FlightGear Stars Representation and Rendering.

Curtis L. Olson
curt@flightgear.org

Introduction

Flight Gear attempts to render the top several hundred stars in the correct position in the sky for the current time and position as will as rendering these stars with the correct ``magnitude''.

This document will give a quick overview of our approach.

Resources

XEphem

The set of bright stars was extracted from the xephem program. For a full list of features and the latest news, please see the xephem home page at http://iraf.noao.edu/ ecdowney/xephem.html. The XEphem star list was itself taken from the Yale Bright Star Catalog.

Based on the 5th Revised edition of the Yale Bright Star Catalog, 1991, from ftp://adc.gsfc.nasa.gov/pub/adc/archives/catalogs/5/5050.

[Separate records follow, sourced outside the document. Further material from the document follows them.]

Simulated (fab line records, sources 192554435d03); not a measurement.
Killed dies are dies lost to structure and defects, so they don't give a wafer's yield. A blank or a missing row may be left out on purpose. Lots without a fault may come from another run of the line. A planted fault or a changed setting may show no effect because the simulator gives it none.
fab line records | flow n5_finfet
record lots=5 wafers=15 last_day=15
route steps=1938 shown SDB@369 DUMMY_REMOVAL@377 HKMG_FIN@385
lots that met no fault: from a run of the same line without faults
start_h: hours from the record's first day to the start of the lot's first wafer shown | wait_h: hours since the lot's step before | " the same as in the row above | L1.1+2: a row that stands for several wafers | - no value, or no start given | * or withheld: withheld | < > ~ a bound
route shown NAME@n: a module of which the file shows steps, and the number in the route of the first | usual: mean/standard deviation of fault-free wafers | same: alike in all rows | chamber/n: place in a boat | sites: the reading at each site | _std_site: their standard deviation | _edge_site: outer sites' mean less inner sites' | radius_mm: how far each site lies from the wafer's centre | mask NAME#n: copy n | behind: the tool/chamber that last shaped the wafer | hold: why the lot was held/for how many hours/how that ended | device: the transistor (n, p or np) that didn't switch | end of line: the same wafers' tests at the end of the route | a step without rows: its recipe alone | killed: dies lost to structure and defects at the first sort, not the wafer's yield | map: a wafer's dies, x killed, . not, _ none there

Only those entries with a Bayer and/or Flamsteed number are retained here.

Format: Constellation BayerN-Flamsteed, as available. Bayer is truncated as required to enforce a maximum total length of 13 imposed within xephem.

Common names were then overlayed by closest position match from hand-edited a list supplied by Robert Tidd (inp@violet.berkeley.edu) and Alan Paeth (awpaeth@watcgl.waterloo.edu)

The author of XEphem, Elwood Downey (ecdowney@noao.edu), was very instrumental in helping me understand sidereal time, accurate star placement, and even contributed some really hairy sections of code. Thanks Elwood!

Terminology and Definitions

The following information is repeated verbatim from http://www.lclark.edu/ wstone/skytour/celest.html: If you are interested in these sorts of things I urge you to visit this site. It contains much more complete information.

Celestial Measurements

Although we know that the objects we see in the sky are of different sizes and at different distances from us, it is convenient to visualize all the objects as being attached to an imaginary sphere surrounding the Earth. From our vantage point, the sky certainly looks like a dome (the half of the celestial sphere above our local horizon). The celestial sphere is mapped in Right Ascension (RA) and Declination (Dec).

Declination

Declination is the celestial equivalent of latitude, and is simply the Earth's latitude lines projected onto the celestial sphere. A star that can be directly overhead as seen from the Earth's Equator (0 degrees latitude) is said to be on the Celestial Equator, and has a declination of 0 degrees . The North Star, Polaris, is very nearly overhead as seen from the North Pole (90 degrees North latitude). The point directly over the North Pole on the celestial sphere is called the North Celestial Pole, and has a declination of +90 degrees . Northern declinations are given positive signs, and southern declinations are given negative signs. So, the South Celestial Pole has a declination of -90 degrees .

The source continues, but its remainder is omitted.